If metal is indeed dead, if has devolved into a mass of stereotypes, and if its angry messages of empowerment and apathy have been absorbed by so-called new-punk bands such as Green Day and Offspring, then Pantera is even that much more of an anomaly. The band, which began almost a decade ago as a glam Judas Priest-Van Halen-Krokus rip-off, now exists in its own universe--as both tired cliché and powerful spokesband, as laughable exaggeration and larger-than-life manifestation of its own message. "I'm broken," Phil Anselmo roars on one track, singing for an entire audience that considers itself incomplete, owed something bigger and better; on another song, Anselmo identifies himself as "the bastard father to the thousands of the ugly, the criticized, the unwanted."

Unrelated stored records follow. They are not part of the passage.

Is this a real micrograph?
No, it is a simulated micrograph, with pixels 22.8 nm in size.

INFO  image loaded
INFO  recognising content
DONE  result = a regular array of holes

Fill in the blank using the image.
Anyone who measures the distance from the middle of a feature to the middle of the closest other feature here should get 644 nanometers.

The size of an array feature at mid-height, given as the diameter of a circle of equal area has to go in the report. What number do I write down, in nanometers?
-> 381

"With most metal bands, it's the same ol' thing," drummer Vinnie Paul Abbott tells the Observer. "They're either faster than Slayer or they've got more hair than Poison. With Pantera, the sound has changed, the songs have changed. We haven't been trend followers. I think we've been trend setters. I feel like one of the most important reasons Pantera has been successful is because of Philip's cold hard facts--street-level stuff that's happened to him and the band--and they mean something to our audience.

"A lot of heavy metal is Dungeons and Dragons and corpses and shit people don't do, and that's why they listen to it--as a novelty. I think our audience relates to it. I listen to a song like 'Shedding Skin' [off Far Beyond Driven], which is about peeling a past relationship, and it gives me a lot of strength and motivation to move on."

The music on Far Beyond Driven amplifies its two predecessors (Cowboys From Hell and Vulgar Display of Power) by a thousand: each song blurs into the next, guitars and drums and vocals turned up so loud they distort into one another, each passing as quickly as a bullet from a machine gun. When the band performed earlier this year at the Fair Park Coliseum, it revved up the sold-out crowd into a manic frenzy--the music providing the sound track to a well-behaved riot.

Those on the floor ripped up the wooden boards that covered the ice the Dallas Freeze play on, hoisting them in the air as surfboards for the risk-takers. To witness it was to be swept up in the fever--to raise one's fist and shout "Fuckin' hostile!" each time the bald, beefy Anselmo put out the call. One doesn't merely witness Pantera from the sidelines; rather, you're forced to jump up from the bench to participate in the winning scoring drive, no matter what the price.


MC 900 Ft Jesus/Mark Griffin

Since the dawn of time, Griffin has walked away with the industrial-dance award, but never has he won the best album producer accolade. And yet his winning this year should come as no surprise to those who've followed Griffin's career as the Mighty Big Jesus and witnessed how he evolved from a twisted hip-hop artist into a hybrid jazzer-spoken-word artist who now takes his cue from the likes of poet Charles Bukowski and such Miles Davis albums as Bitches Brew and Live-Evil (one day, perhaps, Griffin will even be nominated in the jazz category, alongside compadre and fellow Music Award-winner Earl Harvin).

Griffin moved to Dallas from Cleveland in 1979 and played trumpet with the Telefones till the summer of '83. He began his career as MC 900 Ft Jesus almost as a whim, working behind the counter at VVV Records; the idea was to release a vinyl 12-inch single, then recoup the investment and put out another album.

Now, he is on a label that also boasts on its roster Johnny Cash, Jesus and Mary Chain, Lucinda Williams, the Jayhawks, and Stereolab; his Spike Jonze-directed video for "If I Only Had a Brain" was a "Beavis and Butt-head" favorite; and on April 8, Griffin and his full band completed a European tour that included a month's worth of gigs in such places as Vienna, Paris, and London.

Griffin released his first two full-length albums on Nettwerk, then jumped ship to Rick Rubin's American Recordings label in 1993 when artist-and-repertoire man Mark Geiger made him an offer no artist could refuse.

"The deal with American is much better, because I told them I'd have the record done last summer," Griffin said last June, "and it took me a year to do it. And no one ever gave me one ounce of shit about it at all. It was always, 'Just take your time and do a good record.'"

For months, Griffin toiled in front of his Mac, tweaking months' worth of music on his sequencing software, learning his way as he went. The combination of anxiety brought on by wanting to top his previous work, Welcome to My Dream, and the difficulty in assembling a live band (that included Harvin and former Living Colour guitarist Vernon Reid, along with several Dallas-area jazz artists), caused several delays in the album's release. But the result was astounding: One Step Ahead of the Spider, released last summer, is a hallucinatory, hypnotic trip though the minds of beggars and lunatics, laced with murder threats and suicides.